My man hates natural hair

Why are you giving privileges to someone with the title of "your man" when you've only been dating a short time? Dating is that time you get to know someone and if they show their arse you keep it moving. You don't interview one person for a job and then hope it works out. Get your interview skills up with multiple people until you find that one that is worth getting to know better.

As for this dude he's shown his arse. Nothing to talk about...keep it moving. The person that is worth the title of your man will love you as you are (within reason of course). How you wear your hair shouldn't even be in the realm of things he gives a darn about).
 
My hair is nonnegotiable. He needs to like it (or pretend to) however I wear it. Including tied up at night to go to bed. Love me, love ALL of me. Man, I really love my SO. He supports me in everything, including all my crazy hair stuff.

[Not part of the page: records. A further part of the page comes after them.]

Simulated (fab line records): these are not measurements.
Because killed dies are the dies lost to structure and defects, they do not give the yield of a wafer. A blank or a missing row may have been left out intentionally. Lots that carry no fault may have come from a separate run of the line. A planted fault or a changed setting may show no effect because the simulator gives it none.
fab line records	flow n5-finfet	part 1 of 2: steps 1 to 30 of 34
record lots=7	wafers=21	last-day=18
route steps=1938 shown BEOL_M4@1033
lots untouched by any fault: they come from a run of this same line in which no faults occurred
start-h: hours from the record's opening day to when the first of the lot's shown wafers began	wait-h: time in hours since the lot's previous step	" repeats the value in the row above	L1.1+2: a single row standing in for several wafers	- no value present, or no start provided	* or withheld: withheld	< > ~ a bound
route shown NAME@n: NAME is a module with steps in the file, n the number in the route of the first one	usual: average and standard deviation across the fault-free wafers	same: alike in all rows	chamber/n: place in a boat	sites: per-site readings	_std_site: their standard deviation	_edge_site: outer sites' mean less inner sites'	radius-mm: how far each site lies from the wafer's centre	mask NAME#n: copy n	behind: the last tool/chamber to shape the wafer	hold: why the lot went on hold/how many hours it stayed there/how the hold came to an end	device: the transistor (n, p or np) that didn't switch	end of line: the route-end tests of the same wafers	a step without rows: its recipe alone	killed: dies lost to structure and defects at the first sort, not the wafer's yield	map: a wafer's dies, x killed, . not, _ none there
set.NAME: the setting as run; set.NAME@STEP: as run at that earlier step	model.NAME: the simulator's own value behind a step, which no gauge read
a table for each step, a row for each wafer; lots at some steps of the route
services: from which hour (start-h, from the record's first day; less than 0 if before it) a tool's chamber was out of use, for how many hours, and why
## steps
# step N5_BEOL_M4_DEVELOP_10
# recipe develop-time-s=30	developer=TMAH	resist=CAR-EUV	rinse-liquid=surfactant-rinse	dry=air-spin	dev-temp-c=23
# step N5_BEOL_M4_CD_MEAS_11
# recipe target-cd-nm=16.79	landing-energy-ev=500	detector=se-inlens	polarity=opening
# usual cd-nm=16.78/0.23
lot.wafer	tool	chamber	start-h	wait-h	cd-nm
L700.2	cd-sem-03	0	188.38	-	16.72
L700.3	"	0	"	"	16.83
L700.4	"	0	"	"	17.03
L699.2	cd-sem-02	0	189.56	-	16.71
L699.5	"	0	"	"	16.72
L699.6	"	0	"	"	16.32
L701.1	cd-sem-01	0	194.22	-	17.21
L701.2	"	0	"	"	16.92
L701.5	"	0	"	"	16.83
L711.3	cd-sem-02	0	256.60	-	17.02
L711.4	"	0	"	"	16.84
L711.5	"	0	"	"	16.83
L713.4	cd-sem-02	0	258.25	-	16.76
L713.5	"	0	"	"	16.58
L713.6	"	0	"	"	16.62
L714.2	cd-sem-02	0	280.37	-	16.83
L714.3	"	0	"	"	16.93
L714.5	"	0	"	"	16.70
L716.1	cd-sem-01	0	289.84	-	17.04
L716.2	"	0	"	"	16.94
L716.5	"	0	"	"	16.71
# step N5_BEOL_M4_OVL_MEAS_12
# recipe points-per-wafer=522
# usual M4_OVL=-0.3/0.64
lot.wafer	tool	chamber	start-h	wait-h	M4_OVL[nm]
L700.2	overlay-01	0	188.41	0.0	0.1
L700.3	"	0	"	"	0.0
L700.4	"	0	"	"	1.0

This. I can kinda relate to the OP because while my SO doesn't prefer natural hair, but he has to deal because that's how I wear mine. :look: (He doesn't like any kind of weaves or extensions either, but well, I wear those from time to time too. Oh well.)

From the way you described it, he definitely comes off as an a-hole the way he came at you about your hair. :perplexed That ain't cool. And just like the other ladies have said, it sounds like he hasn't put in ANY kind of time/investment to even be making these kinds of comments. :nono:
 
I don't think there's anything wrong with a man expressing his preference and exploring whether his lady could see her way clear to accommodating that preference. If he becomes a nag and you can't stand it, then you can always walk. But I wouldn't throw out the baby with the bath water.
 
A preference is one thing, but getting passionately upset over a simple hair style choice indicates a critical and controlling mindset.

If you're not ready to throw in the towel just yet, have a serious talk with him about your hair and his opinions. It's yours to do with as you please, you prefer it natural and therefore natural is how it will stay, and you would like him to respect that by keeping his opinions about straightening to himself. Tell him it's important that you be with a man who accepts and appreciates your natural beauty and is laid-back enough to let you be you. If he balks at this or tries to insist that you're expecting too much, that's your cue to leave.
 
This.

A friend of mine is like this. He meets women all dolled up, then proceeds to convert them (weaves taken out, minimal makeup, go ahead and gain a little weight) then he gets distracted and bored....he's on to the next.....Meanwhile touting he only likes "natural" women while meeting women all dolled up. Lol

It's weird.

I've been observing this very trend in a relative of mine: he relishes/demands blind obedience at the onset, and when the woman obliges, he deems her weak/dense/"easy" and loses respect for her. All the while complaining about how undesirable and unfeminine women who are too headstrong/independent/outspoken are, naturally.

IME insecure/beta men handle women to whom they feel entitled (but don't necessarily believe they deserve) in one of two ways: self-sabotage before things get off the ground, or personally seeing to it that she no longer dares to think highly of herself once he's done with her. I could start a whole other thread about this, so I'll bow out and dig up some of the narcissism threads before I derail this one...

As for the OP, I'll echo most of the sentiments I've read so far: I'd tell him that a relaxer isn't in my foreseeable future, so if this issue is of such deep emotional significance to him, perhaps his time would be better spent seeking out women who fit his preferred aesthetic.